Testing the schedule for Google Transit and Trip PlannerBy
Google Transit and the MTA’s Trip Planner are, potentially, two of the more useful New York City-based directional tools available online. Google Transit combines walking directions with transit information to provide users with accurate routes around the city, and both services incorporate the MTA’s schedules to offer up to-the-minute directions.
For these services, the options are really quite simple. Enter your address; enter a destination; enter a departure time; and voilà, directions. Over the last few weeks, I’ve come to rely on Google Maps on Blackberry — now with Transit directions — for the scheduling. I supposedly know which trains are leaving which station at what time.
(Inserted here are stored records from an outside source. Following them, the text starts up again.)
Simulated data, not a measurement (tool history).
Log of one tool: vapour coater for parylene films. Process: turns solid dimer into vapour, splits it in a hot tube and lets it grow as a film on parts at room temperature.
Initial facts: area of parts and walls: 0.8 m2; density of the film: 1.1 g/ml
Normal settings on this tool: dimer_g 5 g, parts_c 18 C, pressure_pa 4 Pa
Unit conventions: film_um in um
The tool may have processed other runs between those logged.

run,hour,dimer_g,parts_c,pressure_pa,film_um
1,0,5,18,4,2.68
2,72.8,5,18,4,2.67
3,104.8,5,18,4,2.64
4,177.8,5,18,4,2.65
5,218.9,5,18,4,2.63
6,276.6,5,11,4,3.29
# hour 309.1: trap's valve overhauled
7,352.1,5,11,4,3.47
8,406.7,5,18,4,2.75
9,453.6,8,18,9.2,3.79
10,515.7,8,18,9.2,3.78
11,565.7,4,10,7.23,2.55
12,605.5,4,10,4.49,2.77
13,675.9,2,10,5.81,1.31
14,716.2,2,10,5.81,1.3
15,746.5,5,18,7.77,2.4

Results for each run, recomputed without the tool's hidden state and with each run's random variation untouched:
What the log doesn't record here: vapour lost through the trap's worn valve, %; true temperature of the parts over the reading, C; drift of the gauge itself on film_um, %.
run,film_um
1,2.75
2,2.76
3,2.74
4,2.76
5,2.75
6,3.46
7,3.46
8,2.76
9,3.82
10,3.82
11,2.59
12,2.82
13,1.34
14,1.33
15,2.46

But there’s a catch. I’ve noticed that these schedules aren’t exactly right. So I decided to do an unscientific test today. This evening, after watching the final Presidential Debate in Alphabet City, I ran the directions back to my place in Brooklyn. Common sense — and Google Maps — told me to hoof it to Union Square and take the 11:04 Q train. Works for me.
After a nice stroll from 11th and Ave. B to Union Square, I arrived at the Q platform at 11:02. “Phew. Two minutes to spare,” I thought to myself as I peered into the dark tunnels, expectantly waiting for a train to pass.
11:03 came and went. 11:04 came and went. And so did 11:05, 11:06, 11:07. After a few more minutes of empty tracks and desolate tunnels, at 11:12, an N train rolled into the station. This was, by the way, the first downtown train to pass through Union Square in the ten minutes I had been standing there. Two minutes later, an out-of-service R160 zoomed down the express tracks.
Finally, at 11:15 p.m., one minute before the scheduled 11:16 and 11 minutes after the 11:04 train that never showed should have arrived, a Brooklyn-bound Q arrived in Union Square. There was no rhyme or reason to it, and since the train originated just four stops away, getting the schedule right shouldn’t have been that hard. But it was.
Now, to be fair, it’s not always this bad. In the morning, the trains that pass through 7th Ave. on the Brighton line seem to be about two minutes earlier than scheduled, and these trains show up regularly. But my experiences tonight show the limitations of these new scheduling platforms.
Google Transit’s directions are great; Trip Planner provides an invaluable service. But if the schedules are inaccurate or if they divulge from reality such that I don’t know which scheduled train I bordered at 11:15 p.m. last night, they’ll only be useful to a point. But then again, who really relies on the published schedules for the subways in New York anyway?